Kurt Bulmer
By Stefani Quane
October marks Kurt Bulmer’s 30th year in practice. For three decades Bulmer has worked in the area of attorney discipline, both for the Washington State Bar Association and as counsel for accused lawyers. Joy McLean, the cur-rent Chief Disciplinary Counsel for the Bar, says Kurt Bulmer is one of the most knowledgeable attorneys in the state about lawyer discipline and has had a large impact on Washington’s disciplinary system. At the national level, he’s helped write the ABA standards on attorney discipline.
The Seeds of His Career
I asked Kurt if the seeds for his career were present from an early age. He graduated from high school in the 60’s at a time when awareness about individual rights was blooming.
Growing up, he was fascinated by the concept of individual rights vs. the government. Now, he says, “I help people who are charged by the government make the government do its job and prove its case.”
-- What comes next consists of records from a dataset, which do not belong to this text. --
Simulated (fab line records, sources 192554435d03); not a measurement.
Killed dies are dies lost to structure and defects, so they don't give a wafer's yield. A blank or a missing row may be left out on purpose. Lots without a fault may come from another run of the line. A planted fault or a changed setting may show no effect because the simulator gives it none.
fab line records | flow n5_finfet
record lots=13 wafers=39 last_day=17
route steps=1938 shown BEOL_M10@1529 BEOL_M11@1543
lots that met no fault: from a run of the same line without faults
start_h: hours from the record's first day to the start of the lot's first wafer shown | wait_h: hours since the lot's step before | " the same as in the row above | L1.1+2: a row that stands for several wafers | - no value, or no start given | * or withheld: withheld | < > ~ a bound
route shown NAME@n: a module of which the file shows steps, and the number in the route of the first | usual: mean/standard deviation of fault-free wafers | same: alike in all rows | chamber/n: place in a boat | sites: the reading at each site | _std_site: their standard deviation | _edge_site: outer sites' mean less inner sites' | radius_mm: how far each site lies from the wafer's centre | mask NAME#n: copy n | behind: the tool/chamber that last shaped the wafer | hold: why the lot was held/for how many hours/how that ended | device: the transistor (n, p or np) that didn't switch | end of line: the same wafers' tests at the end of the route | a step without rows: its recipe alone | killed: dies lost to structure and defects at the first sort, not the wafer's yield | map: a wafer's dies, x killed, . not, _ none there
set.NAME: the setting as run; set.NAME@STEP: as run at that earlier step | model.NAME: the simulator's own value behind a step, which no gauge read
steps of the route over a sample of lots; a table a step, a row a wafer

Born in New York, raised in Wenatchee, Kurt was drawn to debate and oral argument in high school. He can’t remember his college major at the University of Washington. “B.A. in English Literature--or something like that,” he says. Despite his interests in debate and individual rights, he didn’t arrive at the decision to go to law school until his senior year of college. He made the choice pragmatically. “I sat down and reflected on what I enjoyed doing and what I was good at. I ruled out engineering and accounting, and decided the law was a natural fit.”
After a year of National Guard duty, he attended Willamette College of Law. He loved law school. “I understood it. I enjoyed the Socratic Method. I realized that the law was finite and that if you studied all the pertinent cases and laws, you could respond to the professor’s question and be right.”
1974 was a significant year for Kurt. He graduated from law school, got married, and started his first job. He is still married to Miriam Bulmer. They have two children; daughter Emily Bulmer, a middle school counselor who graduated from Mount Holvoak College; and son Nathan Bulmer who studies art in Kansas City.
Into the Fire
Out of law school in 1974 Kurt Bulmer went to work for the Washington State Bar as staff investigator and assistant to the General Counsel, Doug Baldwin. At that time there were only two paid attorneys representing the Bar as WSBA moved from a voluntary system of attorney self-policing to a less voluntary system. According to Bulmer, Watergate brought the county’s attention to the issue of attorney discipline and Washington committed to having a paid staff responsible for attorney monitoring. Washington was adding a thousand lawyers a year and exhausting the volunteers’ capacity to adequately police the practice.
Kurt was the first full time staff attorney devoted to attorney discipline for the bar. He was given the responsibility of bringing attorney discipline actions. “I was just a kid. It was sink or swim. Within the first few years of practice, I was arguing my first State Supreme Court case.” At the beginning, there was such a backlog of attorney discipline cases that they practiced triage. “We only had time to handle the slam dunk cases, the ones were we knew the lawyers were stealing,” says Bulmer.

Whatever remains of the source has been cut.